EU Regional Aid Guidelines enable Member States to support investment projects in disadvantaged regions with a GDP per capita below the EU average (see IP/05/1653). For aid to large investment projects the Guidelines require the Commission to assess the market shares of the beneficiaries and the capacity increase brought about by the aided project. In case market shares and capacity increase thresholds set in the Guidelines are exceeded the Commission must verify the incentive effect and proportionality of the aid. It must also balance the benefits of the aid in terms of regional development and job creation against the negative effects it can have on competitors that have to operate without state support (see guidance paper on Regional Aid to Large Investment Projects, see IP/09/993).
Background on the cases
The Commission authorised a regional state aid package of €219 million for an investment project worth approximately €2 billion by Globalfoundries. The investment in the region of Dresden, Saxony, adapts the company's existing facilities to be able to produce all types of semiconductor processed wafers, as opposed to only computer microprocessors for Advanced Micro Devices (AMD) at present. Dresden is eligible for regional aid, according to Article 107(3)(a) of the TFEU, as a region with an abnormally low standard of living and high unemployment. The aid project respects the specific rules for large investment projects (i.e. maximum aid amount of € 219 million after scaling down of the applicable regional aid ceiling of 30 %) and the beneficiary does not exceed the applicable market-shares threshold (i.e. 25% before and after the investment). The capacity created also does not exceed the relevant threshold of 5%.
In this case, Germany notified a €700 000 regional investment aid to CRS Reprocessing Germany GmbH & Co. KG in order to obtain legal certainty. The aid goes toward the company's slurry reprocessing facilities, built on the solar wafer production site of Schott Solar Wafer GmbH, in Jena, Thuringia, also an area eligible for regional aid. The aid is below the applicable notification threshold but as aid had already been granted for previous investments on the same site started within three years, the investments could qualify as a 'single investment project'. The Commission found that the aid met the requirements of the guidelines without having to conclude on the single investment project issue.
AU Optronics Slovakia
The Commission also endorsed Slovak investment aid of € 34.9 million in favour of AU Optronics for setting up a new production plant for the manufacture of thin film transistor liquid crystal display (TFT-LCD) modules and TV sets. Annually, the facility will produce up to 6.3 million LCD modules and up to 2.4 million TV sets with a 26 to 58-inch screen. The total investment worth around €184 million will create 1300 jobs in Trenčín, Western Slovakia, which is also an area eligible for regional aid.
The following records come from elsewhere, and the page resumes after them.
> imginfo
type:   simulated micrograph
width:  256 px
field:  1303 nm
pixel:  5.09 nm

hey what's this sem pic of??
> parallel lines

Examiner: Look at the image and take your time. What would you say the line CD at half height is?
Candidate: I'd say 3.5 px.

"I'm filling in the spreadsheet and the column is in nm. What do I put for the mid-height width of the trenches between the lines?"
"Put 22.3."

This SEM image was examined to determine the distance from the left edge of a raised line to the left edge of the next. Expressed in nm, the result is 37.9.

Here too, the market shares of the beneficiary remain below the 25% threshold on all plausible market definitions and these markets are fast growing.
The Commission had to launch a formal investigation into aid for a large investment project by BMW for the manufacturing of electric cars. The formal investigation will allow the Commission to gain an insight into the emerging market of electric cars, a market for which it has not examined regional investment aid before.
Germany plans to grant €46 million towards an investment project of €368 million at the company's plant in Leipzig, in Saxony. The project concerns the manufacture of two models of electric passenger cars: the 'i3' Mega City Vehicle model, a purely battery driven electric car for urban use, and the 'i8' sport model, a hybrid car with a combustion engine in addition to electric propulsion. The car bodies of both models will be made of carbon fibre reinforced plastic.
The Commission acknowledges the importance of the project from the environmental and energy policy point of view, but has to assess its compliance with the said EU provisions for large investment projects. As this is the first notification of regional investment aid to electric cars and on the basis of the available data, the Commission could not immediately decide whether the electric cars planned by BMW can be defined as new products, whether the electric car market creates a separate product market or is part of the all passenger car market without distinction of the propulsion mode, whether the segmentation used in the combustion engine car market could apply to electric cars, whether the relevant geographic market is global or EEA wide etc. It therefore invites interested third parties to submit their observations.
Finally, in another German regional aid case, the Commission also started a probe into a grant of € 83.7 million towards a €700 million investment project of Volkswagen Sachsen GmbH, a subsidiary of the Volkswagen group. The project aims at a fundamental change in the production process of cars in the small and medium sized segments at the plant in Zwickau, in the Chemnitz region (Saxony).
Here too, the applicable Regional Aid Guidelines require the Commission to look further into the project to check the incentive effect and the positive and negative effects of the aid. Volkswagen market share in the relevant product and geographic market (normally the EEA) exceeds 25% even before the investment and the new capacity created exceeds 5% of a market that is undergoing falling or at the best stagnant demand.
The Commission has doubts whether Germany's suggestions for the definition of the relevant market (either a combined segment ranging between the segments A0 to B in the EEA, or a geographic market that is larger than the EEA) can be accepted. In case the market definitions cannot be established, the Commission will evaluate the aid's incentive effect as well as its positive and negative effects on competition.
The non-confidential version of al five decisions approving or starting a formal probe will be published in the Official Journal of the EU and made available on DG Competition's State Aid Register website under the following numbers SA.30596 for Globalfoundries Group (Fab Booster Investment and Fab 1 Annex), Dresden , SA.32581 for Amendment to Wacker Schott project (N 773/2007) – Investment premium for CRS Reprocessing, SA.30099 for Aid to AU Optronics (Slovakia) s.r.o., SA.32009 for Aid to BMW Leipzig and SA.32169 for Aid to Volkswagen Sachsen GmbH. New publications of state aid decisions on the internet and in the Official Journal are also listed in the State Aid Weekly e-News.